I remember the day I ruined TV dinners for my father.  No, I did not burn his supper.  I introduced him to the microwave.  My dad was born in 1929, walked to school barefoot in the snow, uphill both ways in Oklahoma, and neither trusted nor enjoyed most electronics.  During the summer of 1992, I stayed with him during the weeks between college graduation and the start of my job.  Dad loved a Salisbury Steak Hungry-man dinner.  At that time, the meal came in a tinfoil pan and was cooked for 45 minutes at 350 degrees.

At the grocery store, I picked up the “new-fangled” microwave version which would finish in about 6 minutes with a midway stir.  I remember being so proud of having his favorite dinner ready in mere minutes.  Dad’s opinion varied from mine drastically.  His dinner process was destroyed and it ruined the experience for him.  Normally, he could pop the meal in the oven, set the table, pour the milk, butter his bread (fighting with a cold stick of butter because spreadable margarine was already taboo) and organize the newspaper (an actual printed copy) before pulling it out to plate the meal (on an actual glass dish).  I smile when I think back to that day and can still hear my dad grousing at me for thinking faster was better.

Like my father, we have all created series of processes that shape our life experiences.  When modern technologies interrupt those processes, the experience changes and we need to evolve.  Unlike previous generations, millennials grew up immersed in an instant internet world.  Immediate access to information and instant feedback to their opinions caused them to create processes that look drastically different.  It is not that millennials lack patience; it is simply that if you grew up nuking something for 6 minutes, you cannot understand why anyone would want the same meal to take 45 minutes.  The millennial processes are created at the digital speed of life.

Take mail, for example.  What routines do you have now and how do they differ from the past?  Did you send letters and cards?  Sit down after each paycheck to write out bills?  Run out of stamps and need to stand in line at the post office?  Email, fax, direct deposit, and online bill pay have changed the way we approach mail.  We are more likely to send a Snap or a Bitmoji saying “wish you were here” than a postcard.

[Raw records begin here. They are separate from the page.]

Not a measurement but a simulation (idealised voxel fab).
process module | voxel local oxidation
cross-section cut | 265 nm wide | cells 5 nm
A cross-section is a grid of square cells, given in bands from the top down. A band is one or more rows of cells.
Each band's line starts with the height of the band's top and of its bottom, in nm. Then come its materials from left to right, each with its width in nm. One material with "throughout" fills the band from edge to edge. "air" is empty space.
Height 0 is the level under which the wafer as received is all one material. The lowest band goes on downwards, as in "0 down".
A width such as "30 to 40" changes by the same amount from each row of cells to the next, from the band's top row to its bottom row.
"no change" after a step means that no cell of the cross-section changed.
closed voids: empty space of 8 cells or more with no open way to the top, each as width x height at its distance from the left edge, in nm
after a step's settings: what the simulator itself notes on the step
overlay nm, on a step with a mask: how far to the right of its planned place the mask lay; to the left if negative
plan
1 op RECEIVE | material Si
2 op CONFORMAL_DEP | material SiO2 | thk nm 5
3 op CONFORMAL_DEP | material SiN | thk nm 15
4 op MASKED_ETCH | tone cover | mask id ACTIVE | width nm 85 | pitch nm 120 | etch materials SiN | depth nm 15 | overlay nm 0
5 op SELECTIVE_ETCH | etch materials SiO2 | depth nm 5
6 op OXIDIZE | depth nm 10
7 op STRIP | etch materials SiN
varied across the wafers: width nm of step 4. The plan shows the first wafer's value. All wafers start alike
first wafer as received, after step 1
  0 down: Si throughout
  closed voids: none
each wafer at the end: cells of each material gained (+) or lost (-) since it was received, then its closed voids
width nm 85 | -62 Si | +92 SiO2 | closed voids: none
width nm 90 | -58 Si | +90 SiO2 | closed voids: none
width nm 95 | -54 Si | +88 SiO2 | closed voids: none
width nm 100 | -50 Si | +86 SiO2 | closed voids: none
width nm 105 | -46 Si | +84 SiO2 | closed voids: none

How has the digital world effected the United States Postal Service (USPS)?  The drastic reduction in volume of mail caused USPS to evolve.  The average stamped letter volume fell from 42.3 billion in 2007 to 19.7 billion in 2016.  However, during the same time, online shopping grew to a $220 billion industry at about 20% increase each year drastically increasing the quantity of packages sent through USPS and their competitors.  USPS embraced the digital world developing USPS Mobile, redesigning their systems and processes to cater to a 24/7 postal world.  Efficiency and ease of use became their new bywords.

How will the millennial generation effect your business?  It is likely that you have already felt the change and began the evolution.  The real question is will you lead your industry or chase others in it?   Step back and take a hard look at the processes your customers and employees follow as part of their experience with you.  Write the steps out and see how many hoops they jump through.  The secret of Uber?  Quick process and excellent experience—push a button and get a ride.  Done.  Amazon may be the undisputed leader of online shopping, but they are still innovating.  Have you seen the Amazon Dash Button? This service embodies ease of experience as you can order favorites with just a quick press—physical and virtual buttons available.

Not sure where to start with redefining your processes?  Ask your millennial employees which processes drive them crazy and brace for honesty.  I did this recently with our operations team and; as a result, I was introduced to new technologies.  I find that I have more available time and less frustrations.  All I had to do was not channel my dad during the evolution.